The order to halt data transfers to the US comes with the biggest penalties of its type. The situation dates back to 2013 and the disclosures of US mass spying.
EU data regulators have fined Meta a record-breaking $1.3 billion (€1.2 billion) and ordered it to stop sending Facebook data of EU citizens to the US. As a result of whistleblower Edward Snowden’s revelations regarding US mass surveillance programs in 2013, EU judges have expressed concern that such data transfers subject EU individuals to privacy infringement.
The Data Protection Commission (DPC) of Ireland issued the decision, noting that the GDPR had been broken and that the current legislative framework for data transfers to the US “did not address the risks to the fundamental rights and freedoms” of Facebook’s EU users. The penalty is more than the previous record set by the EU, which was €746 million assessed against Amazon in 2021 for similar privacy infractions.
For Meta’s massive ad-targeting business, which depends on processing several streams of personal data from its consumers, data transfer to the US is essential. Last year, Meta warned that if it couldn’t transmit data back to the US, it could have to consider shutting down Facebook and Instagram in the EU; this statement was taken as a clear threat by EU legislators.
Previously, a transatlantic agreement known as the Privacy Shield covered these data transfers. But in 2020, the EU’s top court ruled that this framework was ineffective since it did not prevent data from being scraped by US surveillance programs. This decision was made in response to a claim made by Austrian attorney Max Schrems, whose legal dispute with Facebook began in 2013 with the initial Snowden revelations of US monitoring.
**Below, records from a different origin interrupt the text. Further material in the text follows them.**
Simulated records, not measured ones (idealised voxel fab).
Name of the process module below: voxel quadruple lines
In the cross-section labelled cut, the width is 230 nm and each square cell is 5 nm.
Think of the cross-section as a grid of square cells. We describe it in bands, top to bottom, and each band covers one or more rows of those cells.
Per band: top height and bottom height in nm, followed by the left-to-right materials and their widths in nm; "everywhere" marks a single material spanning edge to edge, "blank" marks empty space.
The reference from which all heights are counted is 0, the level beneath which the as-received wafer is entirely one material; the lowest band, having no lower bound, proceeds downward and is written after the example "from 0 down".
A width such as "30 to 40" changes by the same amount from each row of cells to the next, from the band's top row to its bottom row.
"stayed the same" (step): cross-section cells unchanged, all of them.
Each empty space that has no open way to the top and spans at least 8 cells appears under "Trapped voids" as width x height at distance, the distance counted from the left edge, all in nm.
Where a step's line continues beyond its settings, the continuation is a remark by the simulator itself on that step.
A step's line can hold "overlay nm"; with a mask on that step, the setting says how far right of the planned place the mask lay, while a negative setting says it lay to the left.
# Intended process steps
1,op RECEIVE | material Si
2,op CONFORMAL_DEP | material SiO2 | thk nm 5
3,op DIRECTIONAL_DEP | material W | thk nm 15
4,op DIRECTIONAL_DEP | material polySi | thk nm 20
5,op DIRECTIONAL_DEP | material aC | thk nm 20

Despite the fact that Meta has been told to stop these data transfers, there are a few restrictions that favor the US social media juggernaut. First off, other Meta firms like Instagram and WhatsApp are not affected by the decision; just Facebook data is. Second, Meta has a five-month window of time before it must stop making new transfers, and it has six months to stop storing current data in the US. The third and most crucial point is that the EU and the US are now in negotiations for a new data transfer agreement that could be finalized as early as this summer or as late as October.
Experts expressed skepticism that the record-breaking penalties would substantially alter Meta’s privacy practices despite its enormity.